[Tutor] Aschenputtel problem

[John Fouhy]

On 16/09/05, Kent Johnson <kent37 at tds.net> wrote:
> Alan Gauld wrote:
> > Bearing in mind that shorter is not necessarily better...
> >
> > [condition(i) and list1.append(i) or list2.append(i) for i in
> > original]
> 
> Hmm, no, this will always evaluate list2.append(i) because the value of list1.append(i) is None. You could use
> 
> [ (condition(i) and list1 or list2).append(i) for i in original ]

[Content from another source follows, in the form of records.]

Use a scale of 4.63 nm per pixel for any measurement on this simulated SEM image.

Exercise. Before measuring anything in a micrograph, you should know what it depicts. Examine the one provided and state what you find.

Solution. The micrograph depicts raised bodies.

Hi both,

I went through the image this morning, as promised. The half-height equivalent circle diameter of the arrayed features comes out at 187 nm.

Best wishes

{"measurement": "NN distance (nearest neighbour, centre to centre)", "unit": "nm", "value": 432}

This will not work either, because initially, list1 will be [] which
is false.  So everything will end up in list2.

>>> list1, list2 = [], []
>>> [(i%2==1 and list1 or list2).append(i) for i in range(10)]
[None, None, None, None, None, None, None, None, None, None]
>>> list1, list2
([], [0, 1, 2, 3, 4, 5, 6, 7, 8, 9])

You can get around this with a dodge..

>>> list1, list2 = [], []
>>> [(i%2 == 1 and [list1] or [list2])[0].append(i) for i in range(10)]
[None, None, None, None, None, None, None, None, None, None]
>>> list1, list2
([1, 3, 5, 7, 9], [0, 2, 4, 6, 8])

But I'm sure that using side-effects in a list comprehension is
prohibited by at least one major religion, so really, I would just
stick to a for loop :-)

-- 
John.